This World is not conclusion.

A Species stands beyond –

Invisible, as Music –

But positive, as Sound –

It beckons, and it baffles –

Philosophy, don´t know –

And through a Riddle, at the last –

Sagacity, must go –

To guess it, puzzles scholars –

To gain it, Men have borne

Contempt of Generations

And Crucifixion, shown –

Faith slips – and laughs, and rallies –

Blushes, if any see –

Plucks at a twig of Evidence –

And asks a Vane, the way –

Much Gesture, from the Pulpit –

Strong Hallelujahs roll –

Narcotics cannot still the Tooth

That nibbles at the soul

Due to its ability to reflect, the intellect is constructed in a way to look for further truth, and to assume that there is further truth than woMan encounters in the given world. We use to be attracted – at least – to some Absolute, some Conclusion that lies beyond this visible world and mortal coil. Truth is out there, and is primodial and eternal, she reasons (at least under the premise that there is a God).

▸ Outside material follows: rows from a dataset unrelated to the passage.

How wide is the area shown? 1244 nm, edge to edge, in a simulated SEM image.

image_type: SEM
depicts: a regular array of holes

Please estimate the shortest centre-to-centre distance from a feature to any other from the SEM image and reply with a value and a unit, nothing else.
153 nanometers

Truth – is as old as God –

His Twin identity

And will endure as long as He

A Co-eternity

Enlightenment means that you want to find out Truth. Truth, however, also means that this world is finite. That is to say, your Enlightenment and your Wokeness probably isn´t so flashy and so full of endless Possibilities as you would´ve imagined. After all, Enlightenment only means that you see the same things like common woMan – solely from a perspective from about one meter above. So teach us the Masters of Zen. Yet with an understatement of course. Enlightenment means that your mind serves as a flashlight that illuminates this world. And that illuminates what is right and what is wrong, and what are the possibilities in this world and what are the limitations. The specific quality of Emily Dickinson´s poetry probably is that it lets the world shine, reveals this world in this flashing light. Her mind became that flashing light, that source of White. A flashing light that sees through identities, deconstructs them or reaffirms them. That dwells in Possibilities – and in limitations. In her Dwelling in Possibilities, Emily Dickinson was well aware of the limitations of this world (which is what makes her oeuvre so uncomfortable at times). – Quasi-infinite or quasi-limitless are the Possibilities however once you´ve reached a fixed point in the Transcendental. The Transcendental – the Possibility that there can be Possibility – is like a source from which it all stems out. The Transcendental is a simple structure, like a corner in a room, from where it all comes out, all the Possibilities… /&%{[8}\²__________@µµZ    – As you sense, Emily Dickinson managed to reach the Transcendental. It is not likely that her specific poetry could be trangressed. That there are Possibilities beyond its horizon. – In terms of identity politics, Truth is reached when one has reached true identity and is at peace with that. One has to be glad to be oneself, and not someone else, Emily Dickinson told T.W. Higginson in a private conversation. Identity politics means reaching an identity that is at peace with itself and with society; respectively that you become somehow independent from society. Emily Dickinson´s specific identity – as a transcendental creature – was that she was no creature of Society; but floated above it. — And then, yet – what would be a final say – the Transcendental – about life?

To be alive – is Power –

Existence – in itself –

Without a further function –

Omnipotence – Enough –

To be alive – and will! –

`Tis able as a God –

The Maker – of Ourselves – be what –

Such being Finitude!

The transcendental thing about our existence is – Existence itself. There can be reflection about Truth and Possibilities, and there can be poetry, and there can be identity politics only because there is – Existence. The primary metaphysical question is: Why is there Something and not just Nothing? Emily Dickinson´s state of Enlightenment and her poetry is different from the state of Eastern Enlightenment and the poetry of the Zen Masters. In the Eastern tradition of Enlightenment, the principle of Nothing somehow triumphs over the principle of Something – and the Somethings in this world are considered an illusion/delusion (about which one should not be too worried and preoccupied: that is, then: Enlightenment). Yet Emily Dickinson is – also therein – profoundly American and Western. In her eschatology, it is Something that triumphs over Nothing. It is Being that triumphs over Nothingness. Being > Nothingness. <> Emily Dickinson´s poetry is about displaying the vibrations of the Somethings. Her poetry is analytical. Eastern Enlightenment is (passive and) unscientific. Behind Emily Dickinson´s poetry there is a scientific mind, and her poetry is – not pacified, but – agitated.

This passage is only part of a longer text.